Insider’s guide to... Deepak Cinema

  • As told to Soma Das, Hindustan Times, Mumbai
  • Updated: Dec 10, 2015 17:04 IST
Punit Shah, the third generation owner of the cinema house, takes us through its history (Photo: Pratham Gokhle/ industan Times)

A few years back, Deepak Cinema was almost unrecognisable. An erstwhile landmark and one of the oldest cinema halls in Worli, it was rundown and screened Bhojpuri, Hindi and Marathi movies. In February 2014, however, the 20,000sqft theatre got a makeover: it cashed-in on its vintage value, and has since evolved into a multi-function space. Among other things, it now screens foreign films (they have tied up with Enlighten Film Society to form Matterden CFC), hosts events like Feminist Rani under their brand White Elephant Arena, and doubles up as a venue for birthday parties and mehendi functions during weddings. Punit Shah, the third generation owner of the cinema house, takes us through its history.

Did you know?

* Deepak Cinema is built on an ancestral property. By the late 1900s, the land was procured by Shah’s grandfather Tokershi Jivraj, but the structure was built around 1917. By 1926, it was ready to screen films. It was earlier called Saraswati Talkies. The name Deepak Talkies has been around since the ‘60s.

* The first film to be screened at the theatre was The General (1926), an American silent comedy.

* The word ‘Matterden’ is derived from the words ‘matter’ and ‘den’ which denote dark energy; CFC stands for Center for Creations.

A wooden walkway for red carpet walks is a highlight of the revamped structure. It is made from one-piece wood, and 30 workers were required to polish the wood sourced from Cochin. (Hindustan Times)

* The walls are made of stone while teakwood and Mangalorean tiles were used for the roof. The renovation only made aesthetic changes in terms of polishing.

* Along with films, the theatre also hosted live acts and folk dance performances. Initially, there were no seats and people would sit on the floor, chairs or wooden benches to watch these performances.

* Deepak Talkies was a one-stop entertainment destination for everybody — the British to the mill workers, labourers and mill owners.

The statues of elephants on the lawns are made of one-piece cut stone. (Photo: Pratham Gokhle/Hindustan Times)

* Several films’ mahurat shots and premieres happened at Deepak Cinema. Hum Aapke Hain Koun..! (1994) was screened here for 30 weeks with the cast and crew visiting.
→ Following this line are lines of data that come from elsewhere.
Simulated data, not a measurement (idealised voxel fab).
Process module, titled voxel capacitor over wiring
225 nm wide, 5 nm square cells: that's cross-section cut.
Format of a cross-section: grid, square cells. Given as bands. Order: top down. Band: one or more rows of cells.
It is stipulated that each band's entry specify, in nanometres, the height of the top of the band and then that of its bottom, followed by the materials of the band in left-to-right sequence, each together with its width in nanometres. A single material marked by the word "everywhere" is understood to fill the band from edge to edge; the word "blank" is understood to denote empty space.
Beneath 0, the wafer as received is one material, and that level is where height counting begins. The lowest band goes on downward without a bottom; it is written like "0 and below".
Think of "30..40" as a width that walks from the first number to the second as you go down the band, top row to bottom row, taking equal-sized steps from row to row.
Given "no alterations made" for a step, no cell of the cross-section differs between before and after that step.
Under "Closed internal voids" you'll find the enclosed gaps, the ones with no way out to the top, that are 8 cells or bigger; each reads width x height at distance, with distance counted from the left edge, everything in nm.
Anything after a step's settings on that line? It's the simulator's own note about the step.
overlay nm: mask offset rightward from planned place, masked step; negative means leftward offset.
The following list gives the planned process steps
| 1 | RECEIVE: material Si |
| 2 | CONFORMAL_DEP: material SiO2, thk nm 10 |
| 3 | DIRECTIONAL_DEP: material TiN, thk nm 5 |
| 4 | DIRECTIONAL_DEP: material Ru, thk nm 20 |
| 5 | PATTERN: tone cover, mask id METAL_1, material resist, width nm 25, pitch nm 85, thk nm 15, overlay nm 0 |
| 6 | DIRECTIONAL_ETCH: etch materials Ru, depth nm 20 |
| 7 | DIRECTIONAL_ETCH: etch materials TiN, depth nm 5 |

* Unlike other theatres, their café does not serve samosas. Instead, they have baked and steamed dishes like momos and pita bread with hummus and drinks like chillled coconut water. The idea was inspired by the coconut trees in the compound.

* Their screenings have no intervals.

* Unlike other cramped theatres, it has a spacious 120 ft frontage, which includes a garden.

To create more space, the number of seats has been reduced from 1,100 to 480.